May 31, 2014 we cancelled cable television. The minute Doug made the call I felt a curious sense of liberation. We were never intense watchers of TV, but speaking for myself, it became all too easy to let one cooking show slide into another. The friendly women and the invitation into their kitchens was hard to resist some evenings. A voice was growing inside of me that warned it was not healthy, it wasn’t a real world. I didn’t want to spend the last half of my life not living a life. A life that I defined by my choices, a life that would engage me with vibrant individuals, a life where I could rediscover beauty. Grief and child loss is very isolating, and the more isolated I became, the less likely I was to ever journey out of the safety of my home. So, we pulled the plug.
I didn’t want to spend the last half of my life not living a life.
It was a non-event, until that first evening alone. I usually ate dinner with my “girls” Ina Garten and Rhee Drummond. Doug works late nearly every night and I have to eat early, so I turned to watching fairy tale lives of a gorgeous beach house and a ranch with horses. I had carried my plate out and even sat down, then realized no more dinner with Ina and Rhee. So I wandered back out to the table, cleared the cats off, and sat down. It was odd for about a week, and only at dinner time, the rest of the day I never gave the TV a thought. Now I am back to good habits, I even use utensils most nights.
I have mused back over the year to see if unplugging had any significant impact on my life. The answer is a resounding yes.
- I stopped watching other people talk about their recipes and wrote five of my own, one of which got picked up on a major site, another was shared on our dairy’s website. I received the nicest letters, coupons, and a box of products from the various manufacturers of the products I featured, and all I did was write to them about something I loved, something I created using their product. That feeling of connecting with a world outside myself was sweet and uplifting.
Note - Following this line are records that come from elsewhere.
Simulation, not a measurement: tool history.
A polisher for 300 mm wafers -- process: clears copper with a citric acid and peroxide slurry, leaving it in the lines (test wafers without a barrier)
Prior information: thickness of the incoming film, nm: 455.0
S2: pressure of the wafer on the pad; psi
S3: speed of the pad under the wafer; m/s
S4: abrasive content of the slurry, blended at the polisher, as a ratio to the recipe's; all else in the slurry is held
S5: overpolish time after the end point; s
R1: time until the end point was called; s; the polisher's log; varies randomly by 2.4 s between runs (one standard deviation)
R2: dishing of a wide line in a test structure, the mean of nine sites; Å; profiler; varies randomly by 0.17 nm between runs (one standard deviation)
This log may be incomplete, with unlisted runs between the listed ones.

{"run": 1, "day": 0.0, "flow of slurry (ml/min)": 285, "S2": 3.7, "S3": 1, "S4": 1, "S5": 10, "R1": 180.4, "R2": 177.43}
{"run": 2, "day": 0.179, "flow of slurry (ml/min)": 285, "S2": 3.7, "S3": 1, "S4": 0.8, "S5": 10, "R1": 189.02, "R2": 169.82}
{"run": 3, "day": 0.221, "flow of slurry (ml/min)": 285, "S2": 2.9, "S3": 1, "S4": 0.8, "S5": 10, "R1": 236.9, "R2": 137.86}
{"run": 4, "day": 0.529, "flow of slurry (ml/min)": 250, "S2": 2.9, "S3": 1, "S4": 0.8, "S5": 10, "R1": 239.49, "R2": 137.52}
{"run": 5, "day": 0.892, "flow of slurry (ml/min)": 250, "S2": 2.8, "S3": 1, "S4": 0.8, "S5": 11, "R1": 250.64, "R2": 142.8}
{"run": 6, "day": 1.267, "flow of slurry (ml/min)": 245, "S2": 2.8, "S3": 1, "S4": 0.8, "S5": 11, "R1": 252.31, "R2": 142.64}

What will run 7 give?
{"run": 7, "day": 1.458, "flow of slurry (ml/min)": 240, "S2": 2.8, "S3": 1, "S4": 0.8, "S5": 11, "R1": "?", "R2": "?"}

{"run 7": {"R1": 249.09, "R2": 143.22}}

- I read some pretty significant life-changing books. I read fiction and non-fiction. I traveled through Asia, Spain, and Germany without ever leaving my chair. I experienced the great pleasure of connecting with a world so much bigger than cable. I wrote to authors and poets, and was so humbled and excited when they wrote back! Every single person wrote back. I learned the power of a quick note, an acknowledgement and an encouraging word can make the difference between living and just existing.
- I culled through Justin’s boxes and read his notes from all of his classes. I pulled out his quotes, his written thoughts, I looked up every scripture verse that he jotted down in the margin, and copied down every hymn he wrote out. I gathered over ten typed pages of his innermost thoughts. I found some of his reading lists of what he had read over the summer, what he wanted to read. It was slow and exhausting work, painful and wrenching, but it was real, my real world. My flesh and blood story.
- I discovered that I am not the only grown-up who loves to color, evidently there are quite a few of us out there – like millions. And where I haven’t had the pencils out since the weather broke and the days are longer, I found great peace in silent evenings allowing my imagination to run wild with colors like Copenhagen Blue and Peacock Green.
- I allowed myself the grace of receiving a gift from Doug, a Nikon D3300. He had been wanting to gift me with a dSLR camera for a couple of years, but I found it difficult to accept a gift of that expense. The world that opened up was beyond my imagination, nothing on cable compares to the solace of getting lost with my camera.
- And I wrote this year, submitted stories for inclusion in an anthology, submitted stories for a writing contest, overhauled the blog, and throughout this last year my voice emerged. A year ago I could have not narrowed down 29 categories to 7. I believe in radical self-care, gentle nutrition, a spirituality that is earthy and ancient, and that dogs are healers, cats keep us humble.
Do we still watch some TV? Yes, but programming of our choice, delightful BBC productions, wonderful old movies. The TV goes for weeks without ever being turned on. When I do watch something, it is a mindful, purposeful choice. Please do not assume that I am saying cable is evil and TV is a spawn of hell, because I am not. I am simply sharing what our experience has been during our year without cable.
I learned that a “no” to something is often an adventurous “yes” to something new and exciting. No is not the end, it is only the beginning.
I am right with you on the cable. We do still watch shows occasionally through streaming (mostly the kids), but I don’t miss it. And I love coloring! I just bought a grown up coloring book and colored pencils as a birthday gift for a friend going through a tough time. I find it soothing.